You’ll immediately notice that some envelopes span the entire width or height of the image. As it happens, this makes finding nicely-balanced images difficult. I looked at a few hundred images before I found the one above – most lacked balance.

I also wanted to try bright colors against black – this produces nice results for an online blog (though not so wonderful for a printed image). Again, I didn’t like the results obtained by allowing the points determining the envelopes to be completely random. So I introduced a constraint that the endpoint of the next segment had to be “close” to the previous one – in the image below, the endpoints could be no further than one unit in either the x- or y-direction from the previous point. So there are more local effects, and none of the broader lines slicing the image in half.

Day022RandEnv1-12-26-15x

The image looked a little too square, and I thought the contrast too much for so many envelopes. So I looked at a few hundred more images on a wider field, this time in yellow. I found one with some interesting interactions, shown below.

Day022RandEnv2-12-26-15

Now I felt I was getting somewhere. But I thought the image looked a bit too flat – I wanted to add some texture or dimensionality to the image.
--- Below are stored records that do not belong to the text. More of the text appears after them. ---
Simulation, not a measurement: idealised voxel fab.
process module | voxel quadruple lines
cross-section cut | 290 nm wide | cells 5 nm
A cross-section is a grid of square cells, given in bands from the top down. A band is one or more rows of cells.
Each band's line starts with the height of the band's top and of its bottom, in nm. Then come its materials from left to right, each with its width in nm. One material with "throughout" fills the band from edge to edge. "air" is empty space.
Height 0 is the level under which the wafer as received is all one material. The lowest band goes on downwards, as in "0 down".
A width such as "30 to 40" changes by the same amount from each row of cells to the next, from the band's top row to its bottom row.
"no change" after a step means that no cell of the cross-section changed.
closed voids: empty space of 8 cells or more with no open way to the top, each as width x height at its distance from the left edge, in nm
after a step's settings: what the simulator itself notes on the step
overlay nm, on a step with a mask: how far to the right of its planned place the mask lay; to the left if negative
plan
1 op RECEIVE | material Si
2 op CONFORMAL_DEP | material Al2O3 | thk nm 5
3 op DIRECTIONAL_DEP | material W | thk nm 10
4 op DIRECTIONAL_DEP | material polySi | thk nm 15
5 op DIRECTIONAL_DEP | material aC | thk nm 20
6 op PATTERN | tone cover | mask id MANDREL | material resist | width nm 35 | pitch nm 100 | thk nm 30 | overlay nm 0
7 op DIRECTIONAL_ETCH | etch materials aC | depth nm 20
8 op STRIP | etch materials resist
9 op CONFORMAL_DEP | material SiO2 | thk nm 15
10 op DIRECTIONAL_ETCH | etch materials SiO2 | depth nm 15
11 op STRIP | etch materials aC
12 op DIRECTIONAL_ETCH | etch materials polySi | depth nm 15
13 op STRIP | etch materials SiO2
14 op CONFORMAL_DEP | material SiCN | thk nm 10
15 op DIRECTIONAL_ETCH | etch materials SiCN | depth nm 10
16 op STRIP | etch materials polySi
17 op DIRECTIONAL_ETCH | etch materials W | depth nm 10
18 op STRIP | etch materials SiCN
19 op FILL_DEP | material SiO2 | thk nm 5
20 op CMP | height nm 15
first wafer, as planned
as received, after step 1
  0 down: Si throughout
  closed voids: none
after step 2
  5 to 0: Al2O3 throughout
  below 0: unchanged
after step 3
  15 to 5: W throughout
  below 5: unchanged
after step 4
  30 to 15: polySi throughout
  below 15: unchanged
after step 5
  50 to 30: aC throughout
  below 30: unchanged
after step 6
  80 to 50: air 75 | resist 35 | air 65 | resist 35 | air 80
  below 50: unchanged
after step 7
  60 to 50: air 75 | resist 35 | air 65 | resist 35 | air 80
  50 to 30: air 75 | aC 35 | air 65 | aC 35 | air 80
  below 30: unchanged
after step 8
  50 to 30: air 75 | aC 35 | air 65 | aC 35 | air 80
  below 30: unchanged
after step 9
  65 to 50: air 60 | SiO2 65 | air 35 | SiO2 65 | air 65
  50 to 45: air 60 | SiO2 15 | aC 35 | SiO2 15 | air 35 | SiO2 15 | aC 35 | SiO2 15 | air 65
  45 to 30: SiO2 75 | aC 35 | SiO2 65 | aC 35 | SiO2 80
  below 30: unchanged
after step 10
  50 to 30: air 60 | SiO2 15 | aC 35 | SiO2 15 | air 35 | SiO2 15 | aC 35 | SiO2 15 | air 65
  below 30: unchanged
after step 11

The first thing I tried was slightly varying the yellows used to draw the lines. This helped to add a measure of interest to the envelope. But the background needed some work.

I wanted the background to contrast the flowing curves of the envelopes, and so I thought some overlapping squares of varying dark shades of gray might do the trick. Here is the result.

Day022RandEnv4-12-27-15

The background took a few hundred iterations as well. Now I didn’t want the squares too small, and I didn’t want too many – the sizes of the squares should compare to the sizes of the individual envelopes, and there should be roughly as many. But the problem was that randomly-generated sets of squares would often leave too many gaps in the background – and simply overlaying a background of a single shade of gray wasn’t particularly pleasing.

So I had to play with the parameters generating the overlapping squares, as well as try a few hundred iterations until I found something with a nice balance. In addition, I wanted the background to be “interesting” in the largish hole just left of center – some iterations just produced a solid gray there, which didn’t work for me.

It took a bit of time – as well as feedback from my friend Sandy (thanks, Sandy!) to whom I showed successive drafts of this image – but I finally found a combination of colors/backgrounds which I felt held together. Of course you might think otherwise – and you are welcome to give it a try and create your own image with randomly-generated envelopes….

I hope this helps to illustrate the creative process – one of the main themes of this blog. While a final image may look complex with various different aspects interacting with each other, it’s not always the case that each aspect was conceived of at the same time. This is the great thing about computer-generated art – it’s so easy to explore a multitude of ideas without leaving the comfort of your keyboard.

But this is also perhaps the greatest challenge – because you can do so much, finding the right balance between simplicity and complexity in part distinguishes computer-generated images from computer-generated art.

Finally, I cannot resist including an image I tweeted a few days ago @cre8math — a variation on the spiral theme. I find it unusually compelling.

Day022spiral01-08-16

Envelopes II: Making Spirals

While I don’t intend to make a habit of midweek posts (though thanks for the idea, Dane!), last week’s entry was so popular that I thought I’d write a short post on how the spiral designs are created. Here’s one of last week’s images to refresh your memory.

Day020spiral3

These are not difficult to create, but because of all the overlap of lines, it’s not immediately obvious how they are generated. The image below shows the first forty line segments drawn, and highlights the endpoints of these segments.

Day021spiralmethod

The first line drawn is horizontal, and the endpoints are 180 degrees apart. More lines are generated by having the orange endpoint (starting at the right) move 4 degrees counterclockwise, while the green endpoints (starting at the left) move just 3 degrees. As a result, the endpoints of the second segment are just 179 degrees apart on the circle. The orange endpoints start gaining on the green endpoints, closing the gap by 1 degree with each successive segment.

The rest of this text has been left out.